# Factfulness: Building Gapminder Income Mountains

## Abstract:

We work out the math behind the so called income mountain plots used in the book “Factfulness” by Hans Rosling and use these insight to generate such plots using tidyverse code. The trip includes a mixture of log-normals, the density transformation theorem, histogram vs. density and then skipping all those details again to make nice moving mountain plots.

This work is licensed under a Creative Commons
Attribution-ShareAlike 4.0 International License. The
markdown+Rknitr source code of this blog is available under a GNU General Public
License (GPL v3) license from github.

## Introduction

Reading the book Factfulness by Hans Rosling seemed like a good thing to do during the summer months. The ‘possibilistic’ writing style is contagious and his TedEx presentations and media interviews are legendary teaching material on how to support your arguments with data. What a shame he passed away in 2017.
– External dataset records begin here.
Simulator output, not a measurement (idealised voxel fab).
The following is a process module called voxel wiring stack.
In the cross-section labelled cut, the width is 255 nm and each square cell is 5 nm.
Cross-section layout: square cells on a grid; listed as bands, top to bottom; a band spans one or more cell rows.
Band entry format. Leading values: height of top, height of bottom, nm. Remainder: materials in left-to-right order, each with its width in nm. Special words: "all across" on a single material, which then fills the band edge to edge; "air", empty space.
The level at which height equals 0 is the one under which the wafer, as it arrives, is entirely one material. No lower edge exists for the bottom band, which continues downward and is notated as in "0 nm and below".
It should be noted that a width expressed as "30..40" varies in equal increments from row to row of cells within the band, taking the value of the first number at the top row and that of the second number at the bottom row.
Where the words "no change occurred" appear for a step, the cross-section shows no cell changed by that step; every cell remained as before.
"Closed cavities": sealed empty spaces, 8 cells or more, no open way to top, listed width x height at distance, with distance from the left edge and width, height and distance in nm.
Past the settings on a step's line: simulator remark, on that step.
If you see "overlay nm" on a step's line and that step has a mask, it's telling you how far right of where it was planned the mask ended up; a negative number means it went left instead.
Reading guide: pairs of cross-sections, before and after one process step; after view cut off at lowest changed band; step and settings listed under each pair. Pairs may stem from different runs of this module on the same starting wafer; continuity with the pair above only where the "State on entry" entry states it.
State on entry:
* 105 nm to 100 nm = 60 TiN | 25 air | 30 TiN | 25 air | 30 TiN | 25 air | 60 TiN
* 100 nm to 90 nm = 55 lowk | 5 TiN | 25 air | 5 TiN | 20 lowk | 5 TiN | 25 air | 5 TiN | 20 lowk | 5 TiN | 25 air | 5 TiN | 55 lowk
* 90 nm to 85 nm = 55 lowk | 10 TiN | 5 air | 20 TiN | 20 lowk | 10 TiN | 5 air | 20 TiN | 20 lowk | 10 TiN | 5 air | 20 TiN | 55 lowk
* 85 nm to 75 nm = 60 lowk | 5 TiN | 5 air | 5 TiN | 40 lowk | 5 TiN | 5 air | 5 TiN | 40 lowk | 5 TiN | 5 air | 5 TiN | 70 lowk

What is really enjoyable about the book is that the Gapminder web page allows you to study many of the graphs from the book interactively and contains the data for download. Being a fan of**transparency**and

**reproducibility**, I got interested in the so called

**income mountain plots**, which show how incomes are distributed within individuals of a population:

One notices that the “mountains” are plotted on a log-base-2 x-axis
and without a y-axis annotation. Why? Furthermore, world income data
usually involve mean income per country, so I got curious how/if these
plots were made without access to finer granularity level data? Aim of
this blog post is to answer these questions by using Gapminder data
freely available from their webpage. The answer ended up as a nice
`tidyverse`

exercise and could serve as motivating
application for basic probability course content.

## Data Munging Gapminder

Data on income, population and Gini coefficient were needed to
analyse the above formulated questions. I have done this previously in
order to visualize the Olympic
Medal Table Gapminder Style. We start by downloading the GDP data,
which is the annual gross domestic product per capita by Purchasing
Power Parities (PPP) measured in international
dollars, fixed 2011 prices. Hence, the inflation over the years and
differences in the cost of living between countries is accounted for and
can thus be compared - see the Gapminder
documentation for further details. We download the data
from Gapminder where they are available in *wide format* as
Excel-file. For tidyverse handling we reshape them into *long
format*.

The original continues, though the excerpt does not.